Distributed TensorFlow Pipeline using Google Cloud Machine Learning Engine

Wide and Deep Models - combine Linear Model key feature memorization & DNN generalization: tf.contrib.learn.DNNLinearCombinedClassifier

problem: Predicting Income with the Census Income Dataset - Given census data about a person such as age, gender, education and occupation (the features), we will try to predict whether or not the person earns more than 50,000 dollars a year (the target label)

50000 records

Our GCP ML-Engine Console:$GCP_PROJECT



  • Construct and train a Wide & Deep TensorFlow Deep Learning Model use the high level tf.contrib.learn.Estimator API.
  • Specify a pipeline for staged evaluation: from single-worker training to distributed training without any code changes
  • Leverage Google Cloud Machine Learning Engine - run training jobs & export model binaries for prediction

Download the data

Census Income Data Set by the UC Irvine Machine Learning Repository. hosted on Google Cloud Storage:

  • Training file is
  • Evaluation file is adult.test.csv

Run Exports

set up environment

export CENSUS_DATA=census_data
export EVAL_FILE=adult.test.csv

export TRAIN_GCS_FILE=gs://cloudml-public/census/data/$TRAIN_FILE
export EVAL_GCS_FILE=gs://cloudml-public/census/data/$EVAL_FILE


Virtual environment

allows running without changing global python packages on your system. Install Miniconda

  • Create conda environment conda create --name single-tf python=2.7
  • Activate env source activate single-tf

Install dependencies

code analysis

learn_runner creates an Experiment which executes model code (Estimator and input functions) → generate_experiment_fn returns experiment_fn returns Experiment (

  • model.build_estimator returns DNNLinearCombinedClassifier (model_dir,wide_columns,deep_columns,hidden_units) ,
  • model.generate_input_fn x2 returns input_fn -> (features: Dict[Tensors], indices: Tensor[label indices]),
  • model.serving_input_fn returns InputFnOps(features,None,feature_placeholders ) )

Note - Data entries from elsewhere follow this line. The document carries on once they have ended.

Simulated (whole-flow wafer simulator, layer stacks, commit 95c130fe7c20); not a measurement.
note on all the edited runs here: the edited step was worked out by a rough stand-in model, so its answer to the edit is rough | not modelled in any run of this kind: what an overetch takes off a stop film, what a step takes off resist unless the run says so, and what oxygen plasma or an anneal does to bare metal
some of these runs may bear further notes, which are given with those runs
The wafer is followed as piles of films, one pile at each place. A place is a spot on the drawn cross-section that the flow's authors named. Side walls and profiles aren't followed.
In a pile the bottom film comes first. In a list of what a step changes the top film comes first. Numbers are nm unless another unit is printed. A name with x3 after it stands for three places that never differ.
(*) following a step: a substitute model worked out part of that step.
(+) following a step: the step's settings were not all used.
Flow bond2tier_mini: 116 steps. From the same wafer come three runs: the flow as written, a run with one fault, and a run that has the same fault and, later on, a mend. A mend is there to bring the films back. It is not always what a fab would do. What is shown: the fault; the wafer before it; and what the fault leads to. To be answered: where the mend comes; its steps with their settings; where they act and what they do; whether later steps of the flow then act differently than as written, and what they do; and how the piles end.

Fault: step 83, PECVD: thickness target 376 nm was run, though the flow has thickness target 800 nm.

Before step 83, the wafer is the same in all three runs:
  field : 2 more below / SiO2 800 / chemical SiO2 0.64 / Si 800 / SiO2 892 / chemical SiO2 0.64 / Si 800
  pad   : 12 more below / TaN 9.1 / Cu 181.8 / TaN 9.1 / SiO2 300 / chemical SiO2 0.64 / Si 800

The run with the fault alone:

  • parse arguments with argparse.ArgumentParser - add them with add_argument and extract a dict with parse_args
    • train-files - GCS or local path to training data
    • num-epochs
    • train-batch-size - default=40
    • eval-batch-size - default=40
    • train-steps - this or num-epochs required
    • eval-files - GCS or local path to test data
    • embedding-size - #embedding dimensions for categorical columns. default=8
    • first-layer-size - #nodes in 1st layer of DNN. default=100
    • num-layers - default=4
    • scale-factor - How quickly layer size should decay. default=0.7
    • job-dir - GCS location to write checkpoints and export models
    • verbose-logging
    • eval-delay-secs - Experiment arg: How long to wait before running first evaluation. default=1
    • min-eval-frequency - Experiment arg: Minimum number of training steps between evaluations. default=10
  • tensorflow.contrib.learn.python.learn.learn_runner runs the Experiment - run(experiment_fn, output_dir, schedule) - uses tf.learn.RunConfig to parse TF_CONFIG environment variables set by TF


  • Create an experiment function given hyperparameters - Returns: A function (output_dir) -> Experiment used by learn_runner to create an Experiment
  • the Experiment executes:
    • model.generate_input_fn functions to gather test & train inputs
    • returns Estimator - the ctor of this takes:
      • model.build_estimator - constructs the model topology
      • model.serving_input_fn - specifies export strategies to control the prediction graph structure


  • args:
    • model_dir - used by the Classifier for checkpoints summaries and exports.
    • embedding_size - #dimensions used to represent categorical features when input to the DNN.
    • hidden_units - DNN topology
  • leverage tensorflow.contrib.layers to ingest input data
    • layers.sparse_column_with_keys - For categorical columns with known values, specify keys: lists of values
    • layers.sparse_column_with_hash_bucket - For categorical columns with many values, specify hash_bucket_size
    • layers.real_valued_column - continuous base columns.DEEP columns
    • layers.bucketized_column - Continuous columns can be converted to categorical via bucketization boundaries list
    • layers.crossed_column - WIDE columns - Interactions between different categorical features
    • layers.embedding_column - DEEP columns - specify dimension=embedding_size
  • returns a DNNCombinedLinearClassifier - ctor params:
    • model_dir
    • linear_feature_columns=wide_columns
    • dnn_feature_columns=deep_columns
    • dnn_hidden_units


  • Builds the input subgraph for prediction - returns a tf.contrib.learn.input_fn_utils.InputFnOps, a named tuple consisting of:
    • features - dict of features to be passed to the Estimator
    • labels - None for predictions
    • inputs - dict of tf.placeholder for model input fields


  • Generates an input function for training or evaluation.
  • constructs a filenamequeue using tf.train.string_input_producer and uses tf.TextLineReader read_up_to to read input rows by batch_size
  • tf.train.shuffle_batch - maintains a buffer for shuffling inputs between batches
  • Returns: A function () -> (features, indices)
    • features - a dict of Tensors
    • indices - a Tensor of label indices

Single Node Training

run same code locally and on Cloud ML Engine.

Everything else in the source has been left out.